They are distinguished from other neural networks by their superior performance with image, speech, or audio signal inputs. There are 3 main layers:

Convolutional layer
Pooling layer
Fully connected layer (FC layer)

The CNN becomes more complicated with each layer, detecting larger areas of the picture. Earlier layers concentrate on basic elements like colors and borders. As the visual data travels through the CNN layers, it begins to distinguish bigger components or features of the item, eventually identifying the target object.

Let us dive deeper into what happens in each layer.

1. Convolutional Layer

All the major computation occurs in this layer. We require 3 components in this layer, the input data, a filter, and a feature map. The filter is also known as a kernel or feature detector. This filter moves across receptive fields of the image to check if a particular feature is present or not. This process is called convolution.

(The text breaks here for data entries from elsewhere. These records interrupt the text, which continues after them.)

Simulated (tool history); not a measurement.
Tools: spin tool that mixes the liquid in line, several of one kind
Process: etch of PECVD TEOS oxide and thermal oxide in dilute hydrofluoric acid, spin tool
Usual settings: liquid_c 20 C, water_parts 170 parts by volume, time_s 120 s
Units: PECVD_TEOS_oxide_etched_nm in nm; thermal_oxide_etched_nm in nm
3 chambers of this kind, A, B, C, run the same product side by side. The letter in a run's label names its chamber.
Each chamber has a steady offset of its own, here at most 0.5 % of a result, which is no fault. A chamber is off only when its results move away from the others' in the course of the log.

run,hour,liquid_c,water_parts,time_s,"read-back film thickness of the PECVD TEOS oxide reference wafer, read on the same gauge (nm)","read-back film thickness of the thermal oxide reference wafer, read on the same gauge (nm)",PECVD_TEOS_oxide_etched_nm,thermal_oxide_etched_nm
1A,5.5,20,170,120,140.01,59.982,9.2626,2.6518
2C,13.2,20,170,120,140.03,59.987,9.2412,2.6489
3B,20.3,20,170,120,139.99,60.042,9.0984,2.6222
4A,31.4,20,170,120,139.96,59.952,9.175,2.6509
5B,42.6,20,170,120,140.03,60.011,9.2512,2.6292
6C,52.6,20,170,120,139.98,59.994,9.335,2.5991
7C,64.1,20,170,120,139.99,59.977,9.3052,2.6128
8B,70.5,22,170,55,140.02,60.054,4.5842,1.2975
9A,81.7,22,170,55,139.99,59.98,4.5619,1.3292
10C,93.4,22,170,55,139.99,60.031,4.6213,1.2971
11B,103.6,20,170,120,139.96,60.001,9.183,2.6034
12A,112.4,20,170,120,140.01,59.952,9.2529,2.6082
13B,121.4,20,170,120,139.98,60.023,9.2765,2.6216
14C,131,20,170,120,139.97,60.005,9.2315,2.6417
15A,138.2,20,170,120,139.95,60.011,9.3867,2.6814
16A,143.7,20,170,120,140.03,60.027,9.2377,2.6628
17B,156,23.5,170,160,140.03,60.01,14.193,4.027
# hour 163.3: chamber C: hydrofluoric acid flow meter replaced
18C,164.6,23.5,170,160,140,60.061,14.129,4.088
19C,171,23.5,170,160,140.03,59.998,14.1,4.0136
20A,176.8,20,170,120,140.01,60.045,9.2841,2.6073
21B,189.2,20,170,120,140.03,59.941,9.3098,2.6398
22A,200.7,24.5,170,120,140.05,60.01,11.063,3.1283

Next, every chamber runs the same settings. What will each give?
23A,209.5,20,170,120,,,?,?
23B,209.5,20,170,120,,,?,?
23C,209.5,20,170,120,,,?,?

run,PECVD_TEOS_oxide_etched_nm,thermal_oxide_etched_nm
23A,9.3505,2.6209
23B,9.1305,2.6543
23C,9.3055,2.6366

Let us assume that the input is a color image and is a matrix of pixels in 3D. This means that it will have RGB values for height, width, and breadth. The feature detector is a 2D array of weights which represents a part of the image. The filter is typically a 3x3 matrix and determines the size of the receptive field.

The filter is applied to an area of the image, and a dot product is calculated between the input pixels and the filter. This dot product is then fed into the output array. The filter, then shifts by stride, and keeps repeating the process until the entire input image is covered by the filter. The final output from the series of dot products from the input and the filter is known as feature map, activation map, or a convolved feature.

2. Pooling Layer

This layer is also known as downsampling, conducts dimensionality reduction, reducing the number of parameters in the input. It is required to decrease the computational power required to process the data. Furthermore, it aids in extracting dominant features, thus maintaining the process of effectively training the model.

Similar to the convolutional layer, it sweeps the filter across the entire input data, but the difference is this filter does not have weights. Instead, the kernel uses aggregation functions on values within the receptive field, populating the output array.

There are 2 types of pooling:
a. Max Pooling: The filter returns the maximum value from the portion of the image covered by the kernel. This type is used more often.
b. Average Pooling: The filter returns the average of all the values from the portion of the image covered by the kernel.

We have successfully enabled the model to grasp the features after going through the above method. After that, we'll flatten the final output and input it to a standard Neural Network for classification.

3. Full Connected Layer

The pixel values of the input image are not directly connected to the output layer in partially connected layers. However, in this layer, each node in the output layer connects directly to a node in the previous layer. This layer performs the task of classification based on features extracted from previous layers and various filters.

In convolutional layers and pooling layers, we usually use ReLu functions, while we usually use softmax activation function in this layer to classify inputs properly. This function returns a probability ranging between 0 and 1.